Outlook 2023: the bond market's revenge?
The global bond market in 2022 will be remembered for being as challenging as it was in 1994: a year marked by a massive and unexpected readjustment of interest rates. Inflationary pressures fueled by geopolitical conflicts and imbalances between supply and demand led central banks to tighten their monetary policies abruptly and raise key rates. The pace of the rate hikes was so fast, never before seen in the history of financial markets, that all asset classes were impacted. In September particularly, we saw a bond crash in the UK and extremely high volatility.
Given this market context and a difficult year, we believe that the outlook for 2023 is starting to brighten. Firstly, the absolute level of yields is at its highest, which adds to the attractiveness of the bond market. Secondly, the central banks’ bull market cycle seems to be mostly behind us. And finally, the rebound in performance observed at the end of 2022 is helping to restore investor confidence.
Investment Grade strategies to be favoured
The credit market seems attractive, especially for investment grade, where the risk/return ratio has improved significantly over the past year. Indeed, yields are around 4% in the Eurozone and 5.5% in the US while the average duration risk has decreased in these markets. In terms of sectors, we favour real estate, especially logistics, residential, banks (whose revenues are rising thanks to the rise in interest rates in Europe and the improvement in balance sheets and solvency ratios), and insurance via subordinated debt.
To avoid default risks, the credit quality of the issuers should be the focus of attention. While default rates, which were close to zero, are approaching historical averages, we could be entering a period marked by a greater dispersion of credit ratings between issuers. An active selection approach is therefore required in order to exploit the most interesting opportunities for issuers with robust fundamentals.
In terms of the supply/demand balance, the volume of issuances should be stable in 2023 at around €450 billion on the investment grade market, compared to €475 billion in 2022.
As for geographies, we already invest in Euro-denominated debt, as well as US investment grade debt – despite the high costs of hedging currency risk – and we are more and more positive on emerging markets, which should offer interesting entry points next year.
High time for high yield?
While we observe a massive liquidity influx and a low debt cost thanks to the support of central banks, the high yield market shows positive characteristics. Yields are currently around 7% in the Eurozone and 9% in the US.

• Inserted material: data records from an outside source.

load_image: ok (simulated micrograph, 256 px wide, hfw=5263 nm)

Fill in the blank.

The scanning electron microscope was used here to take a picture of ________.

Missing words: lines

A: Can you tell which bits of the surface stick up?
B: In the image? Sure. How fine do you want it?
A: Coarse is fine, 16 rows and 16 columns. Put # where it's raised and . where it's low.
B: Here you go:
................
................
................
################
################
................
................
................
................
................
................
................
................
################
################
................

Of course, defaults will rise a bit in 2023 but we have little concern about a large wave of refinancing-related defaults. As for the supply/demand side, we expect issuance volumes to decline in 2023 after last year already being difficult on the primary market, which reinforces our view that refinancing needs are not immediate.
Our biggest concern in this market is the risk of a recession in an environment of limited monetary and fiscal policies, while the risk of inflation remains.
A resilient green bond market
Green bond market resilience has been very important this year, despite the volatile environment. The market remained dynamic and offered interesting investment opportunities. With a bit less than $400 billion issuances this year, the volume of issuances has been remarkable compared to other markets. More than 90 new issuers have issued a green bond, from the real estate and automotive sectors, as well as sovereigns such as Canada and Austria, confirming the interest of issuers and investors in this asset class.
Now more than $1 trillion in size, the green bonds market has established its expansion this year, despite a negative performance in line with market fundamentals.
Finally, with the carbon intensity of the projects financed by green bonds representing half that of these issuers, green bonds should continue to attract new investors in 2023.